Enterprises that choose to encrypt data in the cloud with their own keys maintain exclusive control of their data when it comes to responding to government data requests. Cloud service providers periodically respond to ‘blind subpoenas’, where they are legally compelled to provide user data to government agencies without their customers’ knowledge.

In the first half of 2016, Google reported receiving nearly 45,000 requests seeking information on more than 76,000 accounts. In its transparency report, Twitter reported it had received 2,871 requests, a 40% increase in the number of requests from the previous year. Cloud service providers that hold the encryption keys have full access to all customer data on their platforms. When enterprises manage the keys, they are in the know when it comes to government data requests, and can respond in whatever way they choose to.
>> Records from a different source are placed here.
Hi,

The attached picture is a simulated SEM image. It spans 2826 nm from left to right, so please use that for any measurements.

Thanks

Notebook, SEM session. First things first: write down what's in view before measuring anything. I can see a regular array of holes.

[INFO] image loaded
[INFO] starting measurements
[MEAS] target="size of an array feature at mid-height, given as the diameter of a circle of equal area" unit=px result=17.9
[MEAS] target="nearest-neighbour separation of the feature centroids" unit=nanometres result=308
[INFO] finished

2. Regulate the key management process

By managing their own keys, enterprises can better protect their data and improve compliance. By formulating and adhering to internal policies on key rotation, enterprises ensure their data is protected in scenarios where keys are lost or compromised or when employees with master keys leave the company. Selected key management policies also allow enterprises to better comply with industry regulations. For example, PCI specifications recommend companies rotate their keys once a year.

3. Protecting against rogue cloud service administrators

Recognizing the risk of a ‘Snowden’ at a cloud provider, enterprises are looking for ways to increase protection against rogue administrators. When cloud service providers encrypt data with their own keys, there is a possibility of unauthorized access by an administrator who may be misusing privileges. By using their own encryption keys, customers minimize this risk as cloud service employees only have access to encrypted data.

In the past, cloud service providers discouraged the use of encryption by customers as it disabled functionalities such as search and sort, which restricted many solution capabilities. But advancements in cryptography have provided ways to encrypt data while preserving end-user functionality, which has enabled companies like Salesforce, Box, and Amazon to provide the BYOK option to their customers.

4. Maintaining client data confidentiality

Companies such as law firms and consulting firms, which are bound by stringent client confidentiality agreements, are often conflicted about adopting cloud services because in doing so they potentially expose their data to third party access. By encrypting their cloud data using their own keys, these firms can restrict access to only authorized users, thus adhering to their confidentiality commitments while also taking advantage of the benefits of cloud services.

5. Comply with data protection legislation and regulations

There are many laws and regulations covering data protection of personal and health data and they all state that organizations should implement appropriate safeguards to keep risks low. Some go as far as referring to encryption as a positive measure to deploy. For example, the new EU General Data Protection Regulation specifically recommends that encryption can mitigate risks. It also states that when personal data is exposed that is encrypted, the incident does not trigger notification requirements since the data is not accessible to third parties.

As cloud usage grows exponentially, enterprises are increasingly using Cloud Access Security Brokers (CASBs) to secure usage and data in the cloud. CASBs act as control points between users and cloud services to provide visibility into cloud activity, enforce compliance policies, detect threats from insiders and compromised accounts, and protect data with access controls and encryption.

For companies looking to encrypt cloud data with their own keys, CASBs act as key brokers, integrating with the company’s key management server and facilitating the secure transport of the keys to the cloud service provider without manual intervention. An example of this is the recent collaboration of Skyhigh with Salesforce in their announcement of the ‘Bring Your Own Key’ capability as part of their Shield offering. As the key broker, Skyhigh enables customers to use and rotate their keys across multiple Salesforce orgs. This capability reduces administration overhead, minimizes human errors, and ensures corporate data is protected within the Salesforce cloud.